TV-Scale Peak Concurrent Plays


TV-Scale Peak Concurrent Plays
By Ed Haslam, CMO, Conviva

One of the many issues that makes delivering video over the internet difficult is both predicting and then accommodating the maximum number of people who might connect and watch the stream at the exact same time; this is what we call peak concurrent plays (or, PCP). Historically, this has only been an issue for live events, mainly popular live sporting events where countless viewers all over want to “tune-in” in real-time in order to catch the action right as it happens and not be left behind. In the world of streaming video, you may have heard this issue posed in the form of this popular question: What would happen if everyone watched the Super Bowl on the Internet?

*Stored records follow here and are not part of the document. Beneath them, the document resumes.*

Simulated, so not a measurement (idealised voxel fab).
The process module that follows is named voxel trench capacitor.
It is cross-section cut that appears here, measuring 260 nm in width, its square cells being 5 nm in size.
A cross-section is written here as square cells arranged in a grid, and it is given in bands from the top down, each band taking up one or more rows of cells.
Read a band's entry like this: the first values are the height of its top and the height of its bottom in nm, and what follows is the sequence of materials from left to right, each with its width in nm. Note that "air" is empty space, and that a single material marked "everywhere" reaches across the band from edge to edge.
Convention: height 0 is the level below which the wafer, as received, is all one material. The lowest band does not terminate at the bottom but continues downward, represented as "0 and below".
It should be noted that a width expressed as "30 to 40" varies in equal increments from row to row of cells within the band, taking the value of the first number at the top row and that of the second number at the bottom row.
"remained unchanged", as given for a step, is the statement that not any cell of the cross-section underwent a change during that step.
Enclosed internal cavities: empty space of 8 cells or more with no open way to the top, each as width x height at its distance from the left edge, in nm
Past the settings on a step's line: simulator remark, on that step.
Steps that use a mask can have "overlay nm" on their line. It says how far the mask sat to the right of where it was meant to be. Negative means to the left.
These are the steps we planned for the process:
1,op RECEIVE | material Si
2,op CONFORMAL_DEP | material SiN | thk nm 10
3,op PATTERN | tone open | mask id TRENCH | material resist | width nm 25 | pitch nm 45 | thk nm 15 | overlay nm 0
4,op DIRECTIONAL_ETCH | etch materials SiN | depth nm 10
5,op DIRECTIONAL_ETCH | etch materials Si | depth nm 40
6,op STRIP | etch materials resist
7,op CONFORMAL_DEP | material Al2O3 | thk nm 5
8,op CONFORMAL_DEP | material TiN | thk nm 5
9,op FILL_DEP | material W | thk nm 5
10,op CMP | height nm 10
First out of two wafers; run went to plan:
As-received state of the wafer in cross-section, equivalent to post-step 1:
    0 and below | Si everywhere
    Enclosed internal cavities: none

Conviva measures and provides analytics for over 200 global OTT brands that include both live and on-demand content across all genres, sports, and event types. Over the past ten years, we have seen video streaming traffic grow at an increasing annual rate, as well as watched the number of peak concurrent plays steadily rise. A few years back, the most popular events might have driven hundreds of thousands of concurrent plays at any given peak, and then would settle back down into maybe tens of thousands. Today we see millions of concurrent plays across our publisher base on any given day, but more importantly, spikes are happening with more and more frequency (see figure below of the last few months). This data shows the “spikiness” of OTT traffic and highlights the importance of planning for unexpected surges; we are no longer dealing with consistent traffic levels with predictable spikes. Publishers today must provision and be prepared at any given time for increases of least 2-3X in concurrent viewers.

 

Conviva's Dashboard Showing Tv Audience Scale Peaks Concurrent Viewers

 

What exactly is driving these spikes? Just this past weekend two major publishers “aired” both a popular sporting event on one “channel” and a very popular episodic show on another “channel” (given customer confidentiality, we are not at liberty to disclose the publishers). As seen in the figure below, on average we see approximately 2M concurrent plays at any given time. On this particular evening, the peak concurrent plays more than doubled to 4.73M across all of our customers, but driven mostly by these two publisher’s content pieces. This requires an enormous amount of extra internet delivery capacity to accommodate over the norms which are 4-5X lower.

 

Conviva Pulse Dashboard Showing A Spike On Tv-Scale Concurrent Plays On Monday, August 21, 2017

There are a couple of things to note about this past weekend’s traffic peak. First, it was not driven exclusively by a traditional live sporting event. Instead, today’s most popular episodic TV shows can drive massive concurrent viewing greater than many sports. Second, as these single internet broadcast audiences are reaching into the millions — on par with some traditional TV —  the game changes for OTT publishers because these mass scale audiences can also drive mass scale disappointment if their service cannot scale to meet audience expectations of seamless, high quality video viewing. OTT has left the days of niche audiences, and has entered the mainstream with TV-scale audiences.